The same is true for Instant Pot, and since this is a blog about media, the newspaper industry, as well.

Recently, our newspaper, Harvey County Now, put out a story about how much it costs to produce a paper when you consider how much paper and postage have gone up recently, along with just normal pressures of employment and benefits.

Our conclusion was that it costs $3.03 for every paper we produce each week. We charge the average subscriber less than a $1.50. In other words, that subscriber better be a loss-leader into much better business or our business model is set up for a quick exit as it’s currently set up.

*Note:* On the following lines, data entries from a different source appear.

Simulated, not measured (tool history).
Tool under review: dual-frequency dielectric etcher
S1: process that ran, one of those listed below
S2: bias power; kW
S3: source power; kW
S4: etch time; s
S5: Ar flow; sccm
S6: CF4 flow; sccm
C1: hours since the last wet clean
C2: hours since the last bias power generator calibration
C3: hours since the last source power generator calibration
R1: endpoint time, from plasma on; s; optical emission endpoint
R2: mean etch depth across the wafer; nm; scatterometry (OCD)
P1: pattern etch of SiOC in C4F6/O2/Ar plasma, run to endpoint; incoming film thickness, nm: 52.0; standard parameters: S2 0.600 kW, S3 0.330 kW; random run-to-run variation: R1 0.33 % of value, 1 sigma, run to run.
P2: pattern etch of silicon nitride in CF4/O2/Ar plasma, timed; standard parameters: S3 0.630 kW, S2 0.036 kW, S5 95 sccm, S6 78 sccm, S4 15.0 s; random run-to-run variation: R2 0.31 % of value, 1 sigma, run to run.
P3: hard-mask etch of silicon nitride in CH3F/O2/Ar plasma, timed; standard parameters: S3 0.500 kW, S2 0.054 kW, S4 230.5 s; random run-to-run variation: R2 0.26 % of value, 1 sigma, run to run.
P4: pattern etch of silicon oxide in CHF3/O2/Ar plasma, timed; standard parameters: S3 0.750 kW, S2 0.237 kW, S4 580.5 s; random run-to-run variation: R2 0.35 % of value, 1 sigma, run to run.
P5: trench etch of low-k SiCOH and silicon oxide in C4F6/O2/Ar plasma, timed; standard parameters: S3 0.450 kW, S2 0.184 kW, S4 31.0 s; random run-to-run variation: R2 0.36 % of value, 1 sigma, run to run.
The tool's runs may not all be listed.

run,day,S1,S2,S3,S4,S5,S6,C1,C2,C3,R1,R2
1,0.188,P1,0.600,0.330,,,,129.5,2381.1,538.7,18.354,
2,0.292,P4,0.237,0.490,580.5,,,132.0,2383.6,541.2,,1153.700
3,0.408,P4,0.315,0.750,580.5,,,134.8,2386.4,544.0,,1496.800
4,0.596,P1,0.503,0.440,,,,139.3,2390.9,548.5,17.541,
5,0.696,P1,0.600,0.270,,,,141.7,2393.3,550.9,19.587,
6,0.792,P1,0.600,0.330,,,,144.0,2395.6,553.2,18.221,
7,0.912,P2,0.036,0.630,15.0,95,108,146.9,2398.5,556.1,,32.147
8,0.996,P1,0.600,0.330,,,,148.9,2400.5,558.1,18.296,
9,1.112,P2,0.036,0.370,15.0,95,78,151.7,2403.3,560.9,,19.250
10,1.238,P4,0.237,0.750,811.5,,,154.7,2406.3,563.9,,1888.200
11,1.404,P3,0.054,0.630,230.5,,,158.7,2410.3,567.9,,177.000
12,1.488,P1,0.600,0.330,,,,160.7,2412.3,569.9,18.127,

For decades, the model worked, though. Publishers supplemented the paper to readers because they could sell those eyeballs to advertisers who were happy to rent their attention with a well-designed ad while someone was reading about local politics. It was a happy exchange where everyone benefited. The reader received cheap news about local happenings that cost a lot to produce, the advertiser got the eyeballs of engaged local citizens who are more likely to shop in their establishments, and the publisher, who created the relationship, was able to make their money (a lot back in the day) by selling the advertising and facilitating the relationship between vendor and customers.

As Facebook, Google and the Internet in general have brought more and more outstretched hands to the advertising table, newspapers have been able to scrape together less and less of the pie, and the very expensive process of covering news has been cut to the bone at many outlets across the country.

What we decided to do at Harvey County Now, rather than cut to the bone, was start charging our readers more—change the business model and shift who actually pays the bills at the newspaper to produce the news. Unlike newspaper tycoons of past, we aren’t likely to get rich in this industry (we certainly would like to, if the opportunity arises), but we are more likely to be sustainable if we shift where the money is coming from.

Much like the music industry, we need our fans to fork over money for the news, while we still sell other things to make sure journalists are getting paid a fair wage. The days of supplementing news with purely advertising are starting to fade, even if we try to keep that window open (we are still happy to sell ad packages, print and digital, to any business owners interested).

If we don’t manage to find a way to shift this model and we continue to get very little from readers with respect to what it costs to produce the paper, we will be just like Instant Pot—a great product that lots of people love but a company that can’t pay it’s bills because it never found a way to get more than $99 from its adoring fans.